People are starting to integrate digital technology into their lifestyle. Voice activated technology now controls people lives. It hold important and personal piece of information. But, can we fully trust technology to get it right?
The history of voice recognition
In 1952 the “Audrey”, the Automatic Digit Recognition machine, was created as the first voice recognition device. Audrey was created to understand voices and strings of digits. They had to have pauses in each sentence for it to be recognised.
“It could recognise the fundamental units of speech sounds, which are called phonemes.”
It became the foundational idea for what many of the speech recognition devices uses in later years and was ground breaking for its time.
In terms of Apple, they created Seri in 2011 when technology had become more advance since 1952. Seri’s successes can be linked to many things including the ability to understand speech in context, its witty and catty personality and its ability to access our calendar and contact. People lives evolve around the ability to use Seri as a quick short cut of transferring data. People where fascinated by the way in which Seri had the ability to interact with them in their day to day live.
Many people we be asking for the Amazon Eco, during the festive period, to be brought to them by Santa. This is a device similar to that of a smart phone which listens out for its commands. All you need to do is
call Alexa by name followed by command or instruction, allowing it to perform different tasks. Alexa is able to turn on music, tell you the weather and even turn on other devices it is linked to. This is similar to the capabilities of Seri.
Staying in the holiday spirt, many families are continuing to use Alexa as a Christmas Countdown. You can ask Alexa “how many sleeps till Christmas”. It will tell you followed by a message from Father Christmas himself updating the children on his preparations for the big day.
To keep the magic of the season alive, this is a very interesting and effective way of utilising voice activated technology.
In addition, voice activated technology can also be dangerous in the hands of the wrong people.
BBC and HSBC
Intrusting our personal information to digital devices, in this modern high tech society, has become second nature to many people. Nevertheless, there are some dangers which entails this. A investigation performed by the BBC highlighted the limitation of the security in HSBC security voice recognition in May 2017. The BBC used identical twin brothers to try and access one signal bank account in HSBC via the use of voice recognition. What they concluded, shocked many peoples. This is because it was unable to distinguish one brother to another. It granted assess to both of them. This is one of the faults of entrusting digital technology with personal data.
Google now also experienced some vulnerabilities in the voice controlled games, one of which used which sent messages to a third party company. This allows hackers to gin personal information. Once again, this can give them access to your bank account, by naively tricking you into producing answers to security questions.

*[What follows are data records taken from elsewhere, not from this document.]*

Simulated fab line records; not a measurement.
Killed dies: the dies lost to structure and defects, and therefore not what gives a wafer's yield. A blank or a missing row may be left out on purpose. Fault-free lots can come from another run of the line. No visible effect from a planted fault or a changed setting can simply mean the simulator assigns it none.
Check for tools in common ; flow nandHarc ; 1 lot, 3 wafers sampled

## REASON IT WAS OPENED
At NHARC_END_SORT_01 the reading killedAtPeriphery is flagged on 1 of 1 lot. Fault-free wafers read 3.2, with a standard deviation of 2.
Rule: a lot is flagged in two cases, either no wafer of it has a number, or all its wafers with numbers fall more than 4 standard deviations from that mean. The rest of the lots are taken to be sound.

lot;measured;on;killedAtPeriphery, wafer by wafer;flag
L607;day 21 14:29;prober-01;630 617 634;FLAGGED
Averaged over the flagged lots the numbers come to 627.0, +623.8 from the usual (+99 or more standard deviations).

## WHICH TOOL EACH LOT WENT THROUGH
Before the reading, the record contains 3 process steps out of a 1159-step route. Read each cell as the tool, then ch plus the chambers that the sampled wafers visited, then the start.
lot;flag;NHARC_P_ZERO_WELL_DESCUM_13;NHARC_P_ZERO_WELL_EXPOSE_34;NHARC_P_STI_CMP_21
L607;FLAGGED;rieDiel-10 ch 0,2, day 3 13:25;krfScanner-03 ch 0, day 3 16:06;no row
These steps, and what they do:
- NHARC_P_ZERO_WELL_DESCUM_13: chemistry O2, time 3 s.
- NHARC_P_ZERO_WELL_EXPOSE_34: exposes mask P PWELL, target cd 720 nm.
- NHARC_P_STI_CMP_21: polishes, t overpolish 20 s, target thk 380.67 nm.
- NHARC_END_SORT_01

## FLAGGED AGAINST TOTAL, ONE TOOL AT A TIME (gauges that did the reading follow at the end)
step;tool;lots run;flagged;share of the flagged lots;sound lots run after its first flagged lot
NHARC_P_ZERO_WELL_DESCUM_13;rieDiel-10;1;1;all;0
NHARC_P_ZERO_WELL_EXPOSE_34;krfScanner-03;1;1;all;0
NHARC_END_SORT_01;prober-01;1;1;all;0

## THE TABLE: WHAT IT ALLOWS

Is big brother listening into all conversations? There has been reports that advertisers are listening into conversation’s and choosing the correct advertisement based on is said.
The nature of the voice activated devise is to listen to what you are saying. They await their wake word, which is most commonly their name. It should not be surprise that its is always listening. Where does all this useless data of our conversations go? I don’t think that we will ever know.
What Is The Solution?
This voice activated technology has started to become a part of our society and its hard to escape it now. It does have its benefits in aiding the mundane everyday. As technology advances so will hankers. Their determination to get more and more data from the innocent will drive toward voice actived technology. As a result, there should be a more awareness of the disadvantages of this digital technology, so that people can protect themselves and their personal data.